It was all equal to what we saw in the last NASCAR fatality, Earnhardt’s crash that resulted in a broken neck.

In a sport that sells speed (200mph) on straightaways, a sport that urges to wait for the ‘Big One’ a final lap crash, a sport that has upgraded  its safety requirements, this still happens, especially on super speedways, like Daytona-and-Talladega.

There were 5-crashes in the final 16-laps of the race.  10-frontrunners were knocked out when there was a crash at the front of the pack.  There were only 18-of-40 cars left running on the lead lap when the Newman crash happened.

Pack racing is exciting.  but cars tapping each others at those speeds close to 200mph put severyone in jeopardy.

On the final restart in the 500, Newman, Hamlin and Ryan Blaney darted back and forth, top to bottom of the track  Newman sling-shotted past Hamlin on the final lap, then as Hamlin made a move to retake the lead, Newman blocked him on the outside, then drifted down to the inside lane to block Blaney-who tapped his rear bumper.

And like that, Newman went sideways, nose first into the retaining wall.  At that speed, air got under the car and lifted it into the air as it flipped twice.  As it came down upside down it was hit by another car, who had nowhere to go with the car infront of him.

The front end of the car was crushed when it hit the wall.  The roof of the car was crushed when it was hit as it was coming down.  Newman skidded hundreds of yards upside down, and then caught fire.

When I saw it at first, I feared Newman’s lower extremities were crushed when the front end-the nose end, hit the wall head on.  I worried the force of the head on crash could snap his neck, as it did Earnhardt.  Then as it cartwheeled down the track, rolling, I feared for the drivers safety trapped in the car.  And then the roof was hit by the trailing car, with all that pressure forcing into the driver cockpit.

What should have been a celebration became a somber post-race event.  No one can celebrate what Hamlin had just done.  All we could think of Newman.

Racing is about speed and thrills, but sadly it is about spills.

Bobby Allison’s career ended in a terrible barrel roll accident.  So did Neil Bonnet’s.

Indy car lost icon Dan Wheldon and Greg Moore in horrific modern day crashes.

Formula 1-which nearly ceased operations in the 1950s after a car went into the stands at LeMans, also saw its legend Artyn Senna perish in a crash that scarred the sport.

As night fell for auto racing fans across America, the thrill of victory was replaced by the agony of defeat, or possibly death.
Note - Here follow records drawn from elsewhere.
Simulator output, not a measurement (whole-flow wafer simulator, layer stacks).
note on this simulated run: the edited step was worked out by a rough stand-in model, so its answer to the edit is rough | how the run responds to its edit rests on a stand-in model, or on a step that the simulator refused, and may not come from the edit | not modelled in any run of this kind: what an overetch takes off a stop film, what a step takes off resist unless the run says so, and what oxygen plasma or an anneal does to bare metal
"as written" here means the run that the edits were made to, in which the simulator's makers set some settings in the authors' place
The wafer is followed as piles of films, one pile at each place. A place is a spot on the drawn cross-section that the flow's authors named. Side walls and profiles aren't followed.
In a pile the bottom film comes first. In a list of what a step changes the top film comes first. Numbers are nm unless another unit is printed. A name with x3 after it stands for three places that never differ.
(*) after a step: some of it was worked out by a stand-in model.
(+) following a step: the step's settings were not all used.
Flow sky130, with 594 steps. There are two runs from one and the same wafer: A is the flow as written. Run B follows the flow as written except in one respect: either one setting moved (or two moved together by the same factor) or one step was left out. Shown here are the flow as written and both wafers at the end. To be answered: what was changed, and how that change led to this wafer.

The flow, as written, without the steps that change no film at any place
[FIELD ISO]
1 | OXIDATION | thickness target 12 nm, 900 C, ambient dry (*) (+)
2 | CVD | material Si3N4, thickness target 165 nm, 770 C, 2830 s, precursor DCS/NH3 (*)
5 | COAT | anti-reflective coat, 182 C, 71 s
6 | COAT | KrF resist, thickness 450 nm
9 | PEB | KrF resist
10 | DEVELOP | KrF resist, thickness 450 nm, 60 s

NASCAR will have to figure now how to deal with the speed they sanction, the risks those drivers take, and the outcome of races like this.  An accident, a catastrophe, waiting to happen.

Denny Hamlin won.  Ryan Newman’s life was in the balance.

The Great American Race is a borderline Great American Tragedy.  The sport should not be that way.

Over in a split second on the final lap, a race, and possibly a life.